Green Dot Corp. has been busy lately, closing out its long-awaited and controversial $15.7 million purchase of Bonneville Bancorp and plotting a customer acquisition initiative.

Both developments will require major technology changes, and the firm has hired John MacIlwaine to head its information-technology shop. The former Visa global head of development, who also did a stint as chief technology officer of Morgan Stanley's private client group, became Green Dot's chief information officer in December (see story).

In an interview, MacIlwaine speaks about his plans to move Green Dot forward into new areas of mobile and social media, and about the impact of the Bonneville deal (see story).

What are you working on in your first few weeks on the job?

MacIlwaine: I'm focused on understanding all of the firm's technology components and business strategy. What attracted me to Green Dot was the opportunity to make a difference through use of the tech platform. … I'll be leading all of the technology at Green Dot, that includes application development and operations platforms. I'll also be working on the firm's architecture and vision going forward.

What new projects are underway at the firm?

MacIlwaine: The IT team is focused on a couple of things right now, the first is differentiating our prepaid business through tech innovation, which includes creating more customization for consumers. To do that, our platform will need to be flexible and configurable.

What tech innovation are you excited about, and how can it make a difference at Green Dot?

MacIlwaine: Right now [mobile] is at an inflection point. There is expanding technology capabilities and the ubiquity of mobile devices. We also have the growth of social networking. There is now an entire generation of consumers who are connected to each other via social networking, so it's becoming a critical component of doing business. … The organizations that can best capture mobile access and social networking will do the best work.

How can you make social networking and mobile work together to best suit Green Dot?

MacIlwaine: There are things that you can do with social networking and mobile that are on our roadmap for the future. Social networking is allowing lots of people to connect with each other.

What's not happening right now is the offering of [financial services] that allow people to successfully exchange value [via social networking]. That value can be the exchange of money via social networks accessed via mobile, but it can also be the exchange of some sort of credit or points, or some type of loyalty initiative.

Facebook has Facebook credits and Xbox has credits. The idea is to send and use currency that can be converted to cash or loyalty offers. As the concept crosses into financial services, there are a lot of firms that are trying to do this, but the trick is to have good social networking capabilities.

We believe Green Dot has the processing technology and the [retail and user] network to make a difference in the space.

How can you use mobile or social networking to further loyalty offers?

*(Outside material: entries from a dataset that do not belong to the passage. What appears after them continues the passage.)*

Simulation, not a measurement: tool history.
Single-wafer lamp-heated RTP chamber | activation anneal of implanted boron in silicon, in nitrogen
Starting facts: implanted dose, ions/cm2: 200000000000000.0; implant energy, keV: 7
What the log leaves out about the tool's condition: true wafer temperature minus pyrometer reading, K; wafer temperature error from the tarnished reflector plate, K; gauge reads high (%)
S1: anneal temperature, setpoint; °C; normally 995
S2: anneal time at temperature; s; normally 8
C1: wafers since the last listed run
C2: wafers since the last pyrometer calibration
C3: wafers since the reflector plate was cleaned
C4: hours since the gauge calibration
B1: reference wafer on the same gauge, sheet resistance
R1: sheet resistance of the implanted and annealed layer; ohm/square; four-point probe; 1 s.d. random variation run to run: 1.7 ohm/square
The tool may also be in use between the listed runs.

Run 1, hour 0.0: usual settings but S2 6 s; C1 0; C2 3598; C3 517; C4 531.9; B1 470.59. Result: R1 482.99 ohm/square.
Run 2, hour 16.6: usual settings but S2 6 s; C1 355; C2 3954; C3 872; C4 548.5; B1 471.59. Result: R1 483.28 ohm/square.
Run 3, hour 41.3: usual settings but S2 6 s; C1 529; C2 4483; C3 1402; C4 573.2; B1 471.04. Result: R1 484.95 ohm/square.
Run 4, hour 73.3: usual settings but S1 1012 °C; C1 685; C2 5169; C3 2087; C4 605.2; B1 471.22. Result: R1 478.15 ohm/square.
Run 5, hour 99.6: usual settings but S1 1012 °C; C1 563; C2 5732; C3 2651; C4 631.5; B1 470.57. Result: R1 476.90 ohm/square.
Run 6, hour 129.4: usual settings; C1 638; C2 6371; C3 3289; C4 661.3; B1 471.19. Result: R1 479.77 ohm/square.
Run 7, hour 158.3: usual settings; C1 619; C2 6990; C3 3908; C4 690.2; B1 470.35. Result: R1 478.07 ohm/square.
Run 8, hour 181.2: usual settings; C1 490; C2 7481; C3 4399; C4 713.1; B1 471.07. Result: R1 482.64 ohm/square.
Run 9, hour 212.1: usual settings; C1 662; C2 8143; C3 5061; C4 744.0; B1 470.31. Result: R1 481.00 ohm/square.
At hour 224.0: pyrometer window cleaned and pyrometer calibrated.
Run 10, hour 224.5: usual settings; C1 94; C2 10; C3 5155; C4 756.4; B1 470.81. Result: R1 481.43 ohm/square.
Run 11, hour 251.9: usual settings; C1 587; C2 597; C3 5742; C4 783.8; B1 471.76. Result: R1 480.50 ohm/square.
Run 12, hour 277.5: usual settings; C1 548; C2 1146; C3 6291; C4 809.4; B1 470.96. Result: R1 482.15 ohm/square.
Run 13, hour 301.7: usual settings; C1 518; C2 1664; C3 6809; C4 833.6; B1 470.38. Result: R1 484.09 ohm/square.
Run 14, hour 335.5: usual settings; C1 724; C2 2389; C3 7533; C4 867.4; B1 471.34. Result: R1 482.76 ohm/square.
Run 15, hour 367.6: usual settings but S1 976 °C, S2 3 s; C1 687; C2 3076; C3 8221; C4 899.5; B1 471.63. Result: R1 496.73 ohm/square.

MacIlwaine: We have the ability to send discount coupons to consumers that are on a social network near or at the point of sale. … To do this you need to have integration with the merchant point of sale system and the prepaid card tech to process transactions at the same time. It's a huge opportunity for us.

What benefits can be derived from location-based technology?

MacIlwaine: You can send someone a special offer based on location, which is already happening at a lot of financial institutions. What we want to do is use location-based services to help control the end-to-end transaction and experience for the user. We already have all of the tech capabilities necessary to do this in house.

How does the Bonneville acquisition change your department's mission?

MacIlwaine: We'll be able to control our own destiny much more from an IT perspective because we now own a bank (which allows Green Dot to issue its own cards). We need less approval or input from third parties to offer new services, which reduces risk and will shorten our time to market (Green Dot has previously relied on unaffiliated bank issuing partners, exposing the firm to risk inherent in changes in those banks' businesses that were beyond Green Dot's control).

We'll be able to move new services though the development cycle from idea to deployment much faster. Banks are more heavily regulated, but we'll also have more control over development.